Monday, February 20, 2006

Qala-e-Gangi

This post is one in a series on the lessons of the Afghan War.  The posts are indexed in this post of 02/20/06.

As I mentioned in a previous post, the prison uprising at Qala-e-Gangi near the city of Mazar-e-Sharif in northern Afghanistan was the first incident in the Afghan War that made me wonder whether the US approach being taken there might have some serious problems. (Thre are a number of alternative English spellings: Qala Janghi, Qala Jangi, Qala-e Janghi, Qala-e-Jangi, Qalai Jhanqi; it means "House of War".)

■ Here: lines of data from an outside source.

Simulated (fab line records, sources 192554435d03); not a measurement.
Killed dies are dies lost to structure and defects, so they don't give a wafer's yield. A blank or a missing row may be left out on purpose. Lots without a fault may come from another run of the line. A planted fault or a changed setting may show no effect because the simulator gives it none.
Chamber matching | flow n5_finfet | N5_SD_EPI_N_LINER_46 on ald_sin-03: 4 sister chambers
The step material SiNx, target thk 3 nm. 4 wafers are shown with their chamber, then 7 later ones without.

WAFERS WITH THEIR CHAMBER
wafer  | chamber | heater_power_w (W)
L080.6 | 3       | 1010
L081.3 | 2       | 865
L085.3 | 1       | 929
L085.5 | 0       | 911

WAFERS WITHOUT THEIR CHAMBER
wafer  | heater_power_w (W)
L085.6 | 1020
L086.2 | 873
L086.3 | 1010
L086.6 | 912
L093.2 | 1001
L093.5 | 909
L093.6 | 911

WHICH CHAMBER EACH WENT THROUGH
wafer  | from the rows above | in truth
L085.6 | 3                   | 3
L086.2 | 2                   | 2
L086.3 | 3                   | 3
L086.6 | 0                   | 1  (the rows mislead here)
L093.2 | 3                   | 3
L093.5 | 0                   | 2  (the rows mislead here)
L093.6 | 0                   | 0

One aspect of that incident on which I want to focus in particular is the death of Mike Spann, the CIA agent who became the first American death in the Afghan War.  I have mentioned the prison uprising before here at Old Hickory's Weblog, as in posts of 06/13/04 and 12/08/04.  It has come to my attention that one aspect of the incident has been widely reported in a misleading way.  And my previous posts reflected that erroneous reporting.

That aspect is reflecting in this article and its title, which I'll be discussing more specifically in later posts: Afghan prisoners told FBI about death of CIA officer: Captives said Spann may have sparked riot that killed him by San Francisco Chronicle 12/08/04 (original in the Los Angeles Times is behing the paid archive wall now).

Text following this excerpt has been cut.